From The Smoking Poet
Secret Leopard: New & Selected Poems 1974-2005 by Rosemary Nissen-Wade
Book Review by Zinta Aistars
Softcover
124 pages
Publisher: Alyscamps Press, 2005
ISBN: 0-9764509-1-7
The Australian poet Rosemary Nissen-Wade writes in her poem titled, “Crossing the Great Water:”
Words are such useless things
compared with the touch of a hand,
a smiling mouth, a soft eye…
Useless things, words. But all we have
when we live so distant.
All that we have to cross
the great spaces of air and ocean
lengthening between us.
But Nissen-Wade has taken those “useless words” and given them wings to cross the space between the poet and the reader. In an extensive collection of poetry written over a span of more than 30 years, we are witness to the poet’s literary growth. Her topics are large and timeless, yet Nissen-Wade brings them home to the individual reader in the everyday, unadorned words we all know, and with words that reach to the hidden heart, where large things live: love, death, faith, hope — and just in time, without waste, aimed true. In “Supreme Compliment,” she writes:
I miss one lover.
Easy man, unfurling
as a fronded fern to sip the sun
leisurely
uncontrived.
Revealed:
The fragile core firming,
stretching alive. Sensitive
in touch and movement,
playfully intent.
He made love like a woman.
The whole person.
In admirable economy of words, Nissen-Wade sums up the wish of women everywhere, the struggle for what satisfies and lasts, the largesse of love for person from person, without a hint of unnecessary drama, no soapbox in sight, no garish decoration, because none is needed. This is the lover she misses, this one, and none of the others. In that, saying it all.

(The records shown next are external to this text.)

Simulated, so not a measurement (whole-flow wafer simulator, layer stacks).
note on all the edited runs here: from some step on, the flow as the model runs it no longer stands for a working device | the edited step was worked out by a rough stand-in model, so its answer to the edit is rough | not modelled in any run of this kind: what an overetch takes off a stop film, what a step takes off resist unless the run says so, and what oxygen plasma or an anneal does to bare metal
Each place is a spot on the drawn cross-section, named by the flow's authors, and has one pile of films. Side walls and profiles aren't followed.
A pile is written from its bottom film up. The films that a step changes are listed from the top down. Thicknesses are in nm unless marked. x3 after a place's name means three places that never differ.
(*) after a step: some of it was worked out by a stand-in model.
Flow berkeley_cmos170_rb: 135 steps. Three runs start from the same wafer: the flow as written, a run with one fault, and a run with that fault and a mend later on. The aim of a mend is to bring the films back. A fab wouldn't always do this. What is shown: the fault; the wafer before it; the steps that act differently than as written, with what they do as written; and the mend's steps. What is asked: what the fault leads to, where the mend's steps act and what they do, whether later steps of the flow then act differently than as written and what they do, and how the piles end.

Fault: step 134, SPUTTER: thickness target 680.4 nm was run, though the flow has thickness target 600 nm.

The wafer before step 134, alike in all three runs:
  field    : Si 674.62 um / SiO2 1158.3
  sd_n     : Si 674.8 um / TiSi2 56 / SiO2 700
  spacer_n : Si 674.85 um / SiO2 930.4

Other near perfect poems are “Incarnation” (“What ancient wind now sucks and cries/at our stones and walled places?”), “Autumn” (“lost faces/drifting on memory”), and again the stunning economy of words expressing something nearly too big for words in “The Same Valleys” (“I’m with you and alone, it’s quiet, my outline fills”). Nissen-Wade’s talent is in using the bare bones of big ideas and letting the reader fill in their own outlines with the echo of their own experiences. She says, simply, what we suddenly recognize we have been trying and trying to say all along, now only gasp in recognition: yes! That’s it… exactly.
An occasional miss, as in “Writing the Prison” or a section called “From Small Poems of April, 1991” that could be eliminated entirely without lessening the value of the whole, doesn’t keep this collection from being an overall poetic goldmine. Even in that obligatory poem every poet seems to eventually write in some version about writing itself, Nissen-Wade’s “Always the Writing” is fresh and personal. The collection concludes with a fitting series of goodbye poems, written about the poet’s mother and a friend named Karen, observing and capturing the process of human disintegration without melodrama or pity.
“…Each word brings me/closer to the edge of being singular,/discovering my own pains and rewards…”
It takes courage to take on the turning points of life, the rites of passage, but what else truly matters? Nissen-Wade has not only the courage, but the skill and talent to do so successfully.